With Europe now at war, Chautard decided to try his luck across the Atlantic, along with other French film pioneers, including Maurice Tourneur, Léonce Perret, and Lucien Andriot. Chautard’s first directorial credit after landing in New York was The Arrival of Perpetua (1915), for the World Film Corporation, based in Fort Lee, New Jersey, where he would spend the next four years. The film featured Vivian Martin, one of the first stage stars to sign a movie contract. This was quickly followed by The Boss, produced by William A. Brady, and starring Holbrook Blinn and Brady’s daughter, Alice. Chautard also helped to develop Camille, directed by Albert Capellani and starring Clara Kimball Young.

Chautard directed another Broadway import, Robert Warwick, in Human Driftwood (1916), and Warwick would join a young Madge Evans in Sudden Riches. Actor Montagu Love appeared in Friday the 13th, while another Warwick picture, The Heart of a Hero, is still available on DVD. In 1917, Warwick would star in The Man Who Forgot, a five-reel tale of addiction, adapted by Chautard from a novel by James Hay Jr. Moving Picture World praised Chautard’s ‘skilful’ direction.

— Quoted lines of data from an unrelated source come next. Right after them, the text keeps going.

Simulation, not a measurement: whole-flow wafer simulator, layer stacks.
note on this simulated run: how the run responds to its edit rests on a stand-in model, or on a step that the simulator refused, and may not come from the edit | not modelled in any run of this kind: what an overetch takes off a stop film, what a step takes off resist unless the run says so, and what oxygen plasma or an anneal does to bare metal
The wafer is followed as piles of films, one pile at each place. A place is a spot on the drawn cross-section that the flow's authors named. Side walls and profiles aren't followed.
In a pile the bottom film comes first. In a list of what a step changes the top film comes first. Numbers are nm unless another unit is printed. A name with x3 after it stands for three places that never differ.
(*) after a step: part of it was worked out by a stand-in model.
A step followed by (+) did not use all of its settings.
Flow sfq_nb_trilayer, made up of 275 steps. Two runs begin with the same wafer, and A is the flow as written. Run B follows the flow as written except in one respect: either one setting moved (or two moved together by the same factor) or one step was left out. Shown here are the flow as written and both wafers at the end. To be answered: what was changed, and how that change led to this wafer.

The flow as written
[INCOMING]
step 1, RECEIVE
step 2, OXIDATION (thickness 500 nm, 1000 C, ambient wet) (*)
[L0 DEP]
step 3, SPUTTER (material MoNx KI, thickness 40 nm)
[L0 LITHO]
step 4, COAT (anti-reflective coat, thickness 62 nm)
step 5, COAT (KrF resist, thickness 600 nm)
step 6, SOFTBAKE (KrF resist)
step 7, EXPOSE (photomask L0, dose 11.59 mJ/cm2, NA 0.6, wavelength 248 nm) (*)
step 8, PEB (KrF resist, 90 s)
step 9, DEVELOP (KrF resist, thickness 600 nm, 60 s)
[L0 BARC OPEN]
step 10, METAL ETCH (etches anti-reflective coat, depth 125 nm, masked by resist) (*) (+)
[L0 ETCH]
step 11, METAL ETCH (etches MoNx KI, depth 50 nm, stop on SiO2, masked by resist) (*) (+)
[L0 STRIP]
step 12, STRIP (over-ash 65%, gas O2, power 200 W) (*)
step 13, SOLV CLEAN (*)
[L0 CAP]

dfb76716b106e1234b44e2428c843aadHe worked again with Alice Brady in A Hungry Heart, and directed Ethel Clayton in The Web of Desire, praised by Photoplay’s Julian Johnson ‘as one of the most carefully made and convincing World photoplays in many months.’ Actor Henry Hull appeared alongside Robert Warwick in The Family Honor, while Montagu Love worked with Chautard again in Forget-Me-Not.

Jeanne Eagels, then twenty-six, had won acclaim for her stage role in Outcast (1916), reprising the part on the screen in her first feature-length movie, The World and the Woman, produced at the Thanhouser studio in New Rochelle. Founded in 1909, Thanhouser was one of the first motion picture studios in America and had produced over a thousand silent shorts and full-length films.

On March 24, 1917, it was announced that Thanhouser had signed Jeanne to appear in two films opposite Frederick Warde. Both these pictures would be directed by Émile Chautard. In The Fires of Youth, Warde played ‘Iron-Hearted Pemberton’, a wealthy industrialist who returns to his hometown, only to discover he is loathed by his employees at a steel mill.  Pemberton disguises himself and takes a job at the factory, lodging with a local family and falling in love with Rose (played by Eagels.)

Jeanne Eagels in 'The Fires of Youth' (1917)

Jeanne Eagels in ‘The Fires of Youth’ (1917)

The Fires of Youth was released on June 17 to good notices. The original five-reel Pathé Exchange version, lasting more than an hour, is now missing. The Imperial Film Company re-released a two-reel, thirty-one minute version, which is now available to view on the Thanhouser website.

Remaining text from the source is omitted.